Water damage due to no heat? A few things a landlord can do to effectively encourage tenants to turn on the heat and keep it on.
One of the most expensive and inconvenient truths about bitterly cold winters is resulting water damage due to the heat being turned off in apartments. I have come up with a few things a landlord can do to effectively encourage tenants to turn on the heat and keep it on, and perhaps also bolster the landlord-tenant relationship in the process.
If you’re a homeowner like I am, you understand how difficult it is to ensure that tenants keep their apartments heated during the winter months. The fact is, tenants are most likely trying to save money but may be unaware of the consequences of turning off the heat during cold snaps. Unfortunately, that awareness usually hits when they turn on the heat, the pipes burst, and water floods their apartments.
While insurance typically covers most claims for frozen pipes, it’s a hazardous situation for other tenants in the property, and even if the insurance company covers the repairs, there is a deductible threshold that must be met. While deductibles for two to three unit properties are in the $500 to $1000 range, deductibles for four to 200 units start from $5000 and go much higher. For example, a six unit that sustains water damage due to frozen pipes could sustain damages in the range of $5000 to $20,000. If that property carries a $5,000 deductible, the landlord is responsible for that amount.
Three things homeowners can do to encourage tenants to keep the heat on in their property:
During the winter season people spend more money on heat, and with temperatures dropping below zero for longer periods of time, the cost of heating homes is only rising. Homeowners might help tenants by offering $100 reduction in rent for two or three months. It’s a goodwill gesture that extends an understanding of possibly strained resources, and protects the property owner’s interests at the same time.

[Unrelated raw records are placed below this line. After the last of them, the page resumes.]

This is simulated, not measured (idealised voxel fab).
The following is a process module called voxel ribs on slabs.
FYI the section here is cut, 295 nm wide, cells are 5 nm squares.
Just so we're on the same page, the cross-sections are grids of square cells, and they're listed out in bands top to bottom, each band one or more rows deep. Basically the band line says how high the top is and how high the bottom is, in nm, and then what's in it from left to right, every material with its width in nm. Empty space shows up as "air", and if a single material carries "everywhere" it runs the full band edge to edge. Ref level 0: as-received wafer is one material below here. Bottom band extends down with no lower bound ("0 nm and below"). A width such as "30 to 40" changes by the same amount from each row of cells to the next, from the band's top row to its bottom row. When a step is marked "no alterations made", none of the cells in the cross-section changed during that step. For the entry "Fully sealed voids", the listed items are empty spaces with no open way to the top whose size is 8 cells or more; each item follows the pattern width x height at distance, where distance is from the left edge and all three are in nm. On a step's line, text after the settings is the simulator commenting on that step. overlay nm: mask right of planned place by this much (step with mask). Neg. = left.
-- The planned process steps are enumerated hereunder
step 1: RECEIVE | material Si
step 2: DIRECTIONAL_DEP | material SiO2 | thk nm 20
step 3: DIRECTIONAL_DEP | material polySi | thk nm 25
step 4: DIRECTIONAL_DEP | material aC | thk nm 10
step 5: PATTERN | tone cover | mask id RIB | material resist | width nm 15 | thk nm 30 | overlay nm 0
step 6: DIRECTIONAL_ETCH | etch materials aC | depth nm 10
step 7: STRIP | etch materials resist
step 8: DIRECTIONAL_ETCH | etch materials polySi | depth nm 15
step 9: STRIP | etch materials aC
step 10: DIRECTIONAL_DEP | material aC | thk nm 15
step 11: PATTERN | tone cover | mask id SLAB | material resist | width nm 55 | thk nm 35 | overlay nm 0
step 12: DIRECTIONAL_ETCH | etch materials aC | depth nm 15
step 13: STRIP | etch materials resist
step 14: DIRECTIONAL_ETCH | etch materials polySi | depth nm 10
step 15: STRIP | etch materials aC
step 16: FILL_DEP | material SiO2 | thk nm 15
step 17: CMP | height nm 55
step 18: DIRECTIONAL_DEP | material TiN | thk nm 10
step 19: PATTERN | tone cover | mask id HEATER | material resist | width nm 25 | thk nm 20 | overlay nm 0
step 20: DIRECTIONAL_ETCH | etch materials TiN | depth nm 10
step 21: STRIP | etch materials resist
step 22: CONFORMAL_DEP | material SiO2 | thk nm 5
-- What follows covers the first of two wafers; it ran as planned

Send a reminder to tenants that they are responsible for maintaining the house at a minimum temperature, and if they’re going to be away for any reason to advise the landlord. Landlords could also add a typical clause in the rental agreement that requires tenants to heat their units.
Landlords might run more inspections to ensure thermostats are working properly, and that there are no existing leaks in the heating system. Furthermore, by having frequent inspections (scheduled while tenant is home) the landlord establishes a presence in the property maintenance, which tenants usually appreciate.